Following last month’s dip in inflation, the Prime Minister claimed it was proof that the plan is working. But the government must recognise that today’s figures do not signal the end of people’s fight for financial security. Pension poverty, for example, is on the rise. The cost-of-living crisis has made it incredibly challenging for individuals to contribute to their pension pots, leading many towards a difficult, delayed or unattainable retirement.
The next government will have its work cut out. With inflation back at manageable levels, now is the time to help people get back on the path to recovery. Prioritising financial education and ensuring accessible advice for all will be essential. This approach will not only empower people to take control of their financial futures, but also ensures that everyone benefits from any economic recovery over the coming months.”

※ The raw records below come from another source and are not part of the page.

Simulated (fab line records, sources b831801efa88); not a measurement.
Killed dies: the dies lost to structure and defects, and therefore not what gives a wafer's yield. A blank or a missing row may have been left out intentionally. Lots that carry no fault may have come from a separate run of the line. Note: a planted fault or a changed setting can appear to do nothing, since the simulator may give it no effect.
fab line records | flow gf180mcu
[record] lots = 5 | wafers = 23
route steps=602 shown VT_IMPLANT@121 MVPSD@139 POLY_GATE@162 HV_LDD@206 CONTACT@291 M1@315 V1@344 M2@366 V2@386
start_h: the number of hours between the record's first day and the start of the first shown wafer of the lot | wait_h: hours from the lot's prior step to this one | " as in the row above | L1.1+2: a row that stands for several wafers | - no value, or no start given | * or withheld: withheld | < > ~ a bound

Rachel Winter, Partner and Investment Manager at Killik & Co, comments:
“We’re now firmly in the Bank of England’s goldilocks zone of 2% inflation; a level not seen since 2021. But the question on investors’ lips is when the Bank of England will be confident enough in its data to cut rates and give the economy a much-needed boost.
Despite the Bank of Canada and the ECB having kicked off the rate-cutting season, the BoE is still likely to follow a similar gameplan to the Fed across the pond, taking a wait-and-see approach on employment and the summer slowdown before taking its first shot.
The Euros might bring optimism back to the UK this summer, but we’ll have to wait and see if that optimism filters through to the Bank of England. The Bank will also be considering the impact of the next Budget in the Autumn, which will likely be set by a new government.”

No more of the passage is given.